Reliability in Azure Functions

This article describes reliability support in Azure Functions, and covers both intra-regional resiliency with availability zones and cross-region recovery and business continuity. For a more detailed overview of reliability principles in Azure, see Azure reliability.

Availability zone support for Azure Functions is available on both Premium (Elastic Premium) and Dedicated (App Service) plans. This article focuses on zone redundancy support for Premium plans. For zone redundancy on Dedicated plans, see Migrate App Service to availability zone support.

Availability zone support

Azure availability zones are at least three physically separate groups of datacenters within each Azure region. Datacenters within each zone are equipped with independent power, cooling, and networking infrastructure. In the case of a local zone failure, availability zones are designed so that if the one zone is affected, regional services, capacity, and high availability are supported by the remaining two zones.

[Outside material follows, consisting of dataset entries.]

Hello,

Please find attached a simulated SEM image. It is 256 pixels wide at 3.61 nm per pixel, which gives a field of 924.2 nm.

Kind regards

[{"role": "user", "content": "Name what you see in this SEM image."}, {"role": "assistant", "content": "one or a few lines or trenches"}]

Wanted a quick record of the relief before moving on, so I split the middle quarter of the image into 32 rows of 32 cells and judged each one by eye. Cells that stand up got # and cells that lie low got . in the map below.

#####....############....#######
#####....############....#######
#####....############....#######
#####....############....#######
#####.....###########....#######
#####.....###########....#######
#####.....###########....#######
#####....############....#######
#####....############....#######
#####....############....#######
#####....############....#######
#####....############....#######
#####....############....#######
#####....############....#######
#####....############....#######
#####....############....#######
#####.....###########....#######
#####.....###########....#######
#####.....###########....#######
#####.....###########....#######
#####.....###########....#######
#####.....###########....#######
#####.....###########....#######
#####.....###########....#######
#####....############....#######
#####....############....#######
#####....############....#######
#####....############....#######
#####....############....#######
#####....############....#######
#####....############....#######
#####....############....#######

Failures can range from software and hardware failures to events such as earthquakes, floods, and fires. Tolerance to failures is achieved with redundancy and logical isolation of Azure services. For more detailed information on availability zones in Azure, see Regions and availability zones.

Azure availability zones-enabled services are designed to provide the right level of reliability and flexibility. They can be configured in two ways. They can be either zone redundant, with automatic replication across zones, or zonal, with instances pinned to a specific zone. You can also combine these approaches. For more information on zonal vs. zone-redundant architecture, see Recommendations for using availability zones and regions.

Azure Functions supports a zone-redundant deployment.

When you configure Functions as zone redundant, the platform automatically spreads the function app instances across three zones in the selected region.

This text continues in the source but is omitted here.